Keeping You in the Loop of Changes

Hunting Season is in full swing and you finally just a couple days ago read the first post from us since this spring! There is a reason for that. So many different and new experiences as well as all of the twists and turns that life throws us all are a part of the reason, of course. The biggest truth is that I simply allowed it all to overwhelm me.

“Never Complain, Never Explain” is a quote I heard when I first began working to bring Pioneer Outfitters online. For the most part, I live this way pretty well. With lots of other pieces of this that, granted, but for the most part it works well.

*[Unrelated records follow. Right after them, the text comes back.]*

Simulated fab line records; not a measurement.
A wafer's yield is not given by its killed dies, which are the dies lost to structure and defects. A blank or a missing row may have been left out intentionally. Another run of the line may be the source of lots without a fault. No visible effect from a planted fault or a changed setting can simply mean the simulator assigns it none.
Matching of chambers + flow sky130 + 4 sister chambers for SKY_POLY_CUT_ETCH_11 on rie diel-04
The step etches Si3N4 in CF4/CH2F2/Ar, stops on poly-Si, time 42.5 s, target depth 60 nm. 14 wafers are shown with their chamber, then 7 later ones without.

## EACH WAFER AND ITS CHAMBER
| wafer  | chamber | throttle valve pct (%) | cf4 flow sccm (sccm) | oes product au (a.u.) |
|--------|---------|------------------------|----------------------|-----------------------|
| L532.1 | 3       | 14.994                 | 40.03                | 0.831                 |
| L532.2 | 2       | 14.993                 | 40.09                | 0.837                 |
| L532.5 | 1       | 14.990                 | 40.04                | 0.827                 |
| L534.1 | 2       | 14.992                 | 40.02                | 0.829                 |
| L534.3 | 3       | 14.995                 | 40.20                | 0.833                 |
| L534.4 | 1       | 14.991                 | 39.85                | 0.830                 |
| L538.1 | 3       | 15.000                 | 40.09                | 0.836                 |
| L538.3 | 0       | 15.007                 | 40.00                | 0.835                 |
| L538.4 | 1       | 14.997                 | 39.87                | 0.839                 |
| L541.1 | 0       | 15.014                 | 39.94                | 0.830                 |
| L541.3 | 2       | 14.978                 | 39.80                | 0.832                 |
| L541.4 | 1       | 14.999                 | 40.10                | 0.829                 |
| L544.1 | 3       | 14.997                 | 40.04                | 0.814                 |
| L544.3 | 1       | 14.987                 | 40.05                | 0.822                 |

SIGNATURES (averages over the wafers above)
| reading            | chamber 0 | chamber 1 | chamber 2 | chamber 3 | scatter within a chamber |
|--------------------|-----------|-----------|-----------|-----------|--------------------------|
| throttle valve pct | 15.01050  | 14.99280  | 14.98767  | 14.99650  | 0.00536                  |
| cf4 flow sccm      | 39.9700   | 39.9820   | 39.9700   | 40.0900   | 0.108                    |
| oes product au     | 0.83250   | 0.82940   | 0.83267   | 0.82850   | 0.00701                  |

This post is different in a major way than any that I have offered you over the last 4.5 years. For months now, I have debated with myself over sharing with you these changes and keeping you in the loop as well as just not. After all, they really don’t have a major effect on Pioneer Outfitters or what you might expect of Pioneer Outfitters… or do they? So, I have decided to “keep it simple, stupid” and stick to the promise of just sharing with you, my way and keeping you in that loop of changes.

So many of you know me, or at least know of me. As Alaska Chick, Pioneer Outfitters Manager, Master Guide Terry Overly’s right hand/ assistant/ helper/ daughter, Zach and Bella’s Momma and of course that cranky chick who bosses everyone around. However you might know a piece of me; like you, I am so much more than any one description can do justice to.

Alaska Chick and Bella

Over the last year, an important truth became clear to me as a Mother. I will not be able to continue home schooling my youngest child here in Chisana and that means returning to having two homes so that she will be able to benefit from public school. We will be returning to Tok (110 miles North) at the end of our (Pioneer Outfitters) 2015 Fall Hunting Season.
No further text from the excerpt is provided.